See the doIt/undoIt methods in https://help.autodesk.com/view/MAYAUL/2022/ENU/?guid=Maya_SD...




I've been working on an editor (not text) in C++ and pretty early got into undo/redo. I went down the route of doIt/undoIt for commands but that quickly got old. There was both the extra work needed to implement undo separately for every operation, but also the nagging feeling that the undo operation for some operation wasn't implemented correctly.

In the end, I switched to representing the entire document state using persistent data structures (using the immer library). This vastly simplified things and implementing undo/redo becomes absolutely trivial when using persistent data structures. It's probably not something that is suitable for all domains, but worth checking out.

https://github.com/arximboldi/immer


Man, fonts sometimes really matter.

I've been pondering about calling your developers nasty names and what a dolt method is actually doing ...

Until I realized that they were DO-IT, UNDO-IT. <facepalm>


Bit of trivia:

The first Macs (or maybe it was the Lisa) had DO IT instead of OK. The people in the focus groups testing it got annoyed that they were being called dolts.


Not the first Macs, the work-in-progress Lisas they used for user research https://www.folklore.org/StoryView.py?story=Do_It.txt:

“Starting in the summer of 1981, Larry organized a series of user tests of the nascent Lisa software, recruiting friends and family to try out the software for the first time, while being observed by the Apple designers who recorded their reaction.

[…]

Finally, the team noticed one user that was particularly flummoxed by the dialog box, who even seemed to be getting a bit angry. The moderator interrupted the test and asked him what the problem was. He replied, "I'm not a dolt, why is the software calling me a dolt?"

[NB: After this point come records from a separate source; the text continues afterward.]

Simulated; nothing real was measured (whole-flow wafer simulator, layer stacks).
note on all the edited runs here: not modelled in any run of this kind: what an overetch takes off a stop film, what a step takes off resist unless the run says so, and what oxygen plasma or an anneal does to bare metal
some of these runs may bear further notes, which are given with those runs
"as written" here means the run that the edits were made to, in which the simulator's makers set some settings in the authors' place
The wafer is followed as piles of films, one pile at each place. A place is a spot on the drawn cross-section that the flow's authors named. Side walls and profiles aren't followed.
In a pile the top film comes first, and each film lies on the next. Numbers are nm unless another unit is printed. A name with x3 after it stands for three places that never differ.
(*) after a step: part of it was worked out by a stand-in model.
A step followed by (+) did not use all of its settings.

It turns out he wasn't noticing the space between the 'o' and the 'I' in 'Do It'; in the sans-serif system font we were using, a capital 'I' looked very much like a lower case 'l', so he was reading 'Do It' as 'Dolt' and was therefore kind of offended.

After a bit of consideration, we switched the positive confirmation button label to 'OK' (which was initially avoided, because we thought it was too colloquial), and from that point on people seemed to have fewer problems.”